Section 21: how will the end affect landlords?

The Government’s decision to consult on the ending of Section 21 “no fault” grounds to gain possession of a rental property has gained significant media attention since it was announced on Monday the 15th April.

The industry was aware that the Government had Section 21 in its sights, but the announcement came sooner than expected.



The Communities Secretary, Rt Hon James Brokenshire MP, said:

“By abolishing these kinds of evictions, every single person living in the private rented sector will be empowered to make the right housing choice for themselves – not have it made for them. And this will be balanced by ensuring responsible landlords can get their property back where they have proper reason to do so.

“We are making the biggest change to the private rental sector in a generation. We are creating homes, opportunities and thriving communities, where people can come together and put down roots, bound by a strong sense of belonging.

“Everyone has a right to the opportunities they need to build a better life. For many, this means having the security and stability to make a place truly feel like home without the fear of being evicted at a moments’ notice. We are building a fairer housing market that truly works for everyone.”

It is clear that the Government’s direction of travel with regards to the private rented sector is to re-balance the relationship between landlord and tenants, giving more power to tenants.

Tenants rights activists are claiming the announcement as a victory although it is not yet a done deal or written into statute.

Industry stake-holders, commentators, and landlords are all very concerned how it might actually work in reality.

Paul Shamplina of Landlord Action described it as a “game changer” while Richard Lambert of the National Landlords Association commented - “If the Government introduces yet another piece of badly thought-out legislation, we guarantee there will be chaos.”

Is Section 21 going to be diluted so that the “no fault” ground is removed or is it going to be abolished completely and repossession moved entirely into the domain of Section 8?

It really isn’t clear at this stage.

What is clear is that nothing is going to happen immediately, as the consultation process is still on-going.

It could take a significant time for this change to arrive in the private rented sector, giving landlords plenty of time to prepare for it.

David Smith, policy director for the Residential Landlords Association, said:

“It is important to note that although the Government has announced it will consult on how to end Section 21 repossessions, this process, together with the consideration and implementation of legislation to achieve it, will take a long time.”

To this end, there is nothing that landlords need to act upon immediately, other than to keep abreast of what is going on in the sector.

Northwood also recommends that all landlords make their views known by contributing to the new consultation that the Government will launch shortly.

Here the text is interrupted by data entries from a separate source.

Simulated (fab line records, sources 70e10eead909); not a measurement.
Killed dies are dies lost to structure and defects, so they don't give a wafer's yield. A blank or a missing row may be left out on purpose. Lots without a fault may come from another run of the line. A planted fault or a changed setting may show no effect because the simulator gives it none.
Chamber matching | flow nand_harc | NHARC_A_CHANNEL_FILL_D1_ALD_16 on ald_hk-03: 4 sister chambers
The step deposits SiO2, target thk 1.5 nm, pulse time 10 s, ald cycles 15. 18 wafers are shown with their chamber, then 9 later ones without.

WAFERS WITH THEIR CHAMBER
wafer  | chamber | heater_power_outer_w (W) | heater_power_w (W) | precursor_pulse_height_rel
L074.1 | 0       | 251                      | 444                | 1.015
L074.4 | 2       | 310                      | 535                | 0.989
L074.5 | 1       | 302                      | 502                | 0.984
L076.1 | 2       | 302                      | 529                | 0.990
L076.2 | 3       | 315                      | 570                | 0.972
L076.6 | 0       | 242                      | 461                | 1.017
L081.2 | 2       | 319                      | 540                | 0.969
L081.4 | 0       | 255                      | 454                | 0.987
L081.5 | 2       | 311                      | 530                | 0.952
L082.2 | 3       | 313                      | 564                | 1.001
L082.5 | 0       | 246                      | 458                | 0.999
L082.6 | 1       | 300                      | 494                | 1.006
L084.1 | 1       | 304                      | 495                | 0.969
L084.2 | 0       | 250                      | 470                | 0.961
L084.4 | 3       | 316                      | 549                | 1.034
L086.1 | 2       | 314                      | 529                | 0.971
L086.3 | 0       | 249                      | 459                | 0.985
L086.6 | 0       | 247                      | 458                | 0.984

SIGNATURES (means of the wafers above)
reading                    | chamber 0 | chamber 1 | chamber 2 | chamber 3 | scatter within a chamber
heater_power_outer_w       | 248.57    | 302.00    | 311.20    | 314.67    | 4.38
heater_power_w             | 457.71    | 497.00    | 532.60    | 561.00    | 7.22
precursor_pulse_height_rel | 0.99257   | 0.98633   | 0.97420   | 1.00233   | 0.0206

For landlords who wish to sell their property or to move back into it, the Government has already made it clear that these are justifiable grounds to serve notice.

Where there lacks clarity is which process landlords will use to evict tenants who are not in rent arrears or who are not damaging the property (which is covered by Section 8).

Issues such as anti-social behaviour or a tenant refusing to admit a tradesperson for maintenance or a gas safety check will need to be addressed. 

Very often, it is not one single issue that results in a landlord serving notice.  It can be a number of things that build up over time and results in the break-down of the landlord/tenant relationship and the landlord thinking that they can no longer work with that tenant.

These situations - which are far from black and white - will need careful consideration by Government.

There is also the issue of whether BTL lenders will feel happy lending in the sector if S21 is abolished.  The growth and competitiveness of BTL financing has been due, in no small part, to Section 21, which gave lenders confidence that they could get possession of a property quickly in the event of a default by the mortgagee.

Lenders will no doubt be invited to be part of the consultation and should have some considerable influence as private sector landlords are needed to assist with housing those people who cannot be accommodated in social housing.

Section 21 is interlinked with many other regulations and statues including tenancy deposit protection, so this is another area that will need to be looked at very carefully as whole tomes of law will need to be amended if S21 is eventually abolished.

You can rest assured that we at Northwood will be keeping abreast of all the changes. 

Our in-house legal team are always working on behalf of our landlord clients to ensure that we have the very latest landlord intel and compliance information.

So for now, in our opinion, there is nothing to be concerned about.  As with most things in property investment, knee jerk reactions tend to be regretted later.

Landlords should keep their powder dry and wait for clarity over Section 21 before deciding how it is going to affect their views on being a landlord.